I agreed to help and walked with her to the lobby to meet this hostile person. I stretched out my hand, said hello and introduced myself. The guest wouldn’t shake my hand, stared me down and said, “This is confidential.” So I walked far enough away to still offer safety but not hear the conversation, and waited for my friend.

After the guest left, my friend approached me with her head down in shame, and began to offer apologies on behalf of the guest, for she had forgotten that person was an avid racist.

At first I thought, “How could you forget that!? That was so embarrassing!” Then my friend informed me she had brought a white male friend with her to offer protection with this same person the previous week. She had simply forgotten the character of this guest, and was sorry for that.

In that moment, I realized my friend saw my friendship before she saw my color. She had asked me to come with her to offer protection. She wasn’t unaware of my color, but she saw me as a friend first.

There is no such thing as being racially “colorblind,” nor is the phrase “Love is blind” true. Love enhances our vision. The eyes of love see past the exterior and see the interior. The eyes of love look past the flesh. The eyes of love see the heart.

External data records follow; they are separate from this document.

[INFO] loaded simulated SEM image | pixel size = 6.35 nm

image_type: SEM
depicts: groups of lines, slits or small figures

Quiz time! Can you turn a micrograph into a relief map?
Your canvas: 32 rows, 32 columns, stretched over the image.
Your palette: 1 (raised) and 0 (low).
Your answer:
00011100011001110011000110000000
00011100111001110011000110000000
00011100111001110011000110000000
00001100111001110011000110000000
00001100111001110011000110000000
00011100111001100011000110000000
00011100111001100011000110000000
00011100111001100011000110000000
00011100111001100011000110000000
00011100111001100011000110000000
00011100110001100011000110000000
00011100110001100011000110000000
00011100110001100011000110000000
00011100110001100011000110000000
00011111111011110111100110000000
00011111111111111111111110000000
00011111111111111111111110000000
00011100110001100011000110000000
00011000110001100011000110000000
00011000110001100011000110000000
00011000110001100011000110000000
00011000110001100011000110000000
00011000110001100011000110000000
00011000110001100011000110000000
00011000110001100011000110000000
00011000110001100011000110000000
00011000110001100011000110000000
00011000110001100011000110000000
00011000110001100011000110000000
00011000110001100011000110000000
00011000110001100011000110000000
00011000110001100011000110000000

Remember when choosing David to be the next king, the LORD reminded Samuel that He looks at humans through the eyes of love?

But the LORD said to Samuel, “Do not consider his appearance or his height, for I have rejected him. The LORD does not look at the things people look at. People look at the outward appearance, but the LORD looks at the heart." – 1 Samuel 16:7 (NIV)

Let us ask the LORD for those same eyes.